0.036: data integrity and virtualized storage
Is your data really safe?
In what many think is a modern-day impression of Chicken Little, Robin Harris has been asking this question over on StorageMojo for quite a while. In his most recent blog post, he refuels his concerns using "evidence" presented in a Data Integrity research paper done by the folks at CERN.
I highly recommend you at least skim that document, as there are some interesting observations in it that could have far reaching ramifications in your own storage environment.
According to this paper, more than 3 of the MP3's or TiVo videos I have in my Terabyte Home are probably corrupted -and I might never know it!
Now Robin takes the 50,000 foot view of this, and comes to the conclusion that the world just may collapse soon if this data integrity issue isn't resolved. He even suggests that HEY! Shouldn't we be doing something NOW to avoid all this?
</sarcasm> (I leave it to the reader to figure where the opening tag belongs )
Good news, Robin: some of us have already been solving this problem. Been doing so for years, in fact...
parity, checksums, and ecc domains - oh my!
The CERN folks did a lot of testing, and concluded that they were experiencing a Byte Error Rate of 3 in 10^7 - or 3 corruptions per Terabyte. That's a lot more than what you'd guess if you looked at the BER predictions for the components, and Robin is likely correct in his conclusion that the problem rests in all the transfers of the data between multiple (supposedly protected) domains.
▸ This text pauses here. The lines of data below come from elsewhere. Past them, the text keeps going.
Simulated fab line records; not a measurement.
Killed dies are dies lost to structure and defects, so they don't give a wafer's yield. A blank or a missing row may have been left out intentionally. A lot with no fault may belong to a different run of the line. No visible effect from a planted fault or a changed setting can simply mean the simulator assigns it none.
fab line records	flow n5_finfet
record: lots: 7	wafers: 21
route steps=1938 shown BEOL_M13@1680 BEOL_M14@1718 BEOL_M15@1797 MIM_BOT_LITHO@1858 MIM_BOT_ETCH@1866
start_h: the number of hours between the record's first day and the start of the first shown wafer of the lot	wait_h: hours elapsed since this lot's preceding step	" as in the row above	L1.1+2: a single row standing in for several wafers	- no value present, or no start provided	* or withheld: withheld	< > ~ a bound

What seems to have been overlooked, however, is that the problem is likely caused by faulty architecture and design of the CERN storage infrastructure. Apparently no provisions had been made by either the storage vendor or the implementation architect to ensure that faults that occur between domains were detected and corrected.
But this is not universally true of all storage. A lot more than you think, maybe. But not all...
No, in fact, Symmetrix has long implemented front-to-back parity/checksum/ecc verification that data blocks don't change, from the moment they arrive at the FA port, through global memory, out the DA port, all the way out to the disk, and then back again. Checksums and/or parity are calculated coming into and validated going out of each internal "domain." ECC algorithms performing Single Nibble Correction and Double Nibble Detection (SNCDND) has long been used to protect Symmetrix memory against alpha-particle corruption of the memory chips themselves. Triple Modular Redundancy (TMR) was introduced in the DMX series to protect against Silent Bit Errors (SBEs) in the logic paths. And the data stored on disk is continually exercised and validated against checksums to validate that it hasn't changed - and if it does change, the bad block is remapped, the block's mirror image is validated and restored, or the block is rebuilt from the RAID parity - all quietly behind the scenes.
More importantly, while each of the potential failure domains within the Symmetrix has always been protected by appropriate error detection & correction technology (typically using different algorithms for adjacent domains for maximum algorithmic integrity), the protection domains themselves always overlap the adjacent domains.
This is critically important, because you simply can't strip off the protection bits for a block until you know that it's integrity was intact during the time the next domain's protection was being generated. And if an error is detected during the transfer across domains, the original can still be recovered from the prior domain and re-routed through a different path - or the I/O request can be rejected altogether before corrupt data is committed or returned (yes, Virginia, in most cases, no data is better than bad data - especially if the alternative is silently bad data).
So what's going on at CERN?
maybe they got what they paid for
As I read through the CERN paper, it struck me that the storage infrastructure being described probably was lacking this sort of attention to error detection and correction. All this talk about needing to ADD overhead of checksums and integrity checks seems to imply none existed before.
Now, this isn't necessarily surprising to ME, nor probably anyone else who lives and breathes storage every day. But I suspect the CERN folks had never even considered the possibility that the storage devices they were using hadn't been designed to ensure the integrity of their data. Nor that they even needed to worry about it. In fact they probably never connected the lower cost of the storage (as compared to say, enterprise-class storage) to the higher potential for data corruption that it might create. Whether due to budget constraints or just naivete to the issue, they had been merrily doing their research without any concerns over the potential for data corruption.
And I am sure that they are not alone.
But the facts are pretty much as they've laid them out - unless you do something pro-active to detect and recover from Bit- or Byte-Errors, you will eventually find yourself working with corrupted data.
Now, when it happens to your laptop, you might not even notice it. Or, your entire hard drive may have to be rebuilt because the error was so large. Then you'll moan, you'll swear to do backups religiously from now on, but eventually you'll probably accepts that you really didn't lose anything life threatening. I mean, if my copy of Chris Isaak's "Baby Did A Bad Bad Thing" suddenly turns up corrupted, I just copy it from one of my backups, or re-rip it from the original CD and move on.
It's not like I'm managing the global economy on my laptop or anything.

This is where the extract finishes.